Design a fraud detection system
Company: Google
Role: Machine Learning Engineer
Category: ML System Design
Difficulty: medium
Interview Round: Technical Screen
## Scenario
You are designing an end-to-end **fraud detection system** for an online platform (e.g., e-commerce marketplace, payments, account signup, or ad traffic). The system should detect and prevent fraudulent activity while minimizing impact on legitimate users.
## Requirements
1. **Goal**: Predict whether an event (transaction / login / signup / ad click) is fraudulent and decide what action to take.
2. **Latency**: Support near-real-time decisioning (e.g., sub-second to a few seconds) for high-risk actions.
3. **Cold start**: Handle **new users / new devices / new merchants** with little or no historical data.
4. **Imbalanced data**: Fraud rate is low (e.g., <1%), so the dataset is highly **class-imbalanced**.
5. **Actions**: Decide between actions such as *allow*, *step-up verification (2FA / OTP)*, *manual review*, or *block*.
6. **Learning loop**: Incorporate delayed labels (chargebacks, user reports, investigation outcomes) and retrain/refresh models.
## What to cover
- Data sources and feature engineering (real-time + batch)

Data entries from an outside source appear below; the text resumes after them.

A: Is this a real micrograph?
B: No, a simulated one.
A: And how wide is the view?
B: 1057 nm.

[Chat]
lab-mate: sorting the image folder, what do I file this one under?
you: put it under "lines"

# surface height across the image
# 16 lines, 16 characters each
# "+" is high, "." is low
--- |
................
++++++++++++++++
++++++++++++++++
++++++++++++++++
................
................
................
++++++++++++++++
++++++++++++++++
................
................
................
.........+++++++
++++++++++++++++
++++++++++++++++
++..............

- Model choice(s) and how you handle cold start + imbalance
- Evaluation metrics and offline/online validation
- System architecture for training, serving, monitoring
- Abuse/adversarial considerations and how you prevent model exploitation
Quick Answer: This question evaluates a candidate's competency in designing end-to-end fraud detection machine learning systems, covering real-time and batch feature engineering, model selection and serving, handling cold starts and severe class imbalance, delayed label learning loops, and adversarial/abuse considerations.